Lately Domino's Pizza is looking a lot like an overachiever. The quick-serve restaurant and delivery chain is doing more than $5 billion in global retail sales, which should go a long way to support its ambitions for rapid growth from its locations in more than 55 countries. The key component of its recapitalization plans is also chipping away at issuance records in the intellectual property securitization sector.
The company revealed a few more details behind its $1.85 billion securitization of franchise fees from its stores, which might make the deal the largest IP securitization so far, just edging out the $1.8 billion KCD IP transaction and the $1.7 billion Dunkin Brands, which came to market in May 2006.

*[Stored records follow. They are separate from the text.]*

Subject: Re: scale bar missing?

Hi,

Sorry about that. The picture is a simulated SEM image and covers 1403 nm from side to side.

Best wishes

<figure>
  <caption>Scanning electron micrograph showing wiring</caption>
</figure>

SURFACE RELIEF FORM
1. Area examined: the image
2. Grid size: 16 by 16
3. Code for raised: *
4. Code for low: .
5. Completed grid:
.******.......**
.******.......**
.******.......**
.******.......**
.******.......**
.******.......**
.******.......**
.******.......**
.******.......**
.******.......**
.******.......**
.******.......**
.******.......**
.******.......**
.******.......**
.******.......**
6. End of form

Lehman Brothers is structuring advisor on the transaction, while JPMorgan Securities and Merrill Lynch are joint bookrunners on the Domino's deal.
Two tranches are being offered in the 144a, Regulation S transaction. Notes are being offered through an A-2 class sized $1.6 billion, which are insured by MBIA and Ambac in a 75/25 split, according to people familiar with the situation. Moody's Investors Service and Standard & Poor's are expected to assign triple-A ratings to the A-2 notes. The $100 million M-1 class, is rated BB' by S&P.
Domino's plans to use the proceeds from the transaction, which is slated to close in mid-April, for a stock repurchase plan. Putting securitization at the center of its future capitalization strategy makes the most sense for the company for several reasons, company officials have said.
"Based on the strong cash flow characteristics of our business, the appropriate corporate finance decision for our company is one that includes significant leverage," David Brandon, Domino's Pizza's chairman and CEO said earlier this year. "The most efficient and flexible debt we can negotiate is asset-backed securitization, which provides the lowest cost of financing available to us."
Furthermore, securitization offers more flexibility than traditional bank loan debt. It enables the company, which simply wanted more exposure to the triple-A debt markets, to maintain incremental debt, someone familiar with the company said.
Although Domino's would have been content with bond insurance from one provider on the deal, throwing the transaction out to more than one monoline insurer created more competition in that sector, a source familiar with the deal said. Also, for investors who have never patronized restaurant franchise royalty deals, insurance wraps will go a long way to helping them understand and participate in these types of transactions.
With its five-year, interest-only securities and two optional one-year extension periods, the Domino's deal resembles previous quick-serve restaurant franchise securitizations, most notably the Dunkin' Brands deal, people familiar with the situation said. The deal also includes an A-1 class, which is not being offered. The $150 million tranche is comprised of variable fund notes rated triple-A by Moody's and S&P, said sources familiar with the transaction.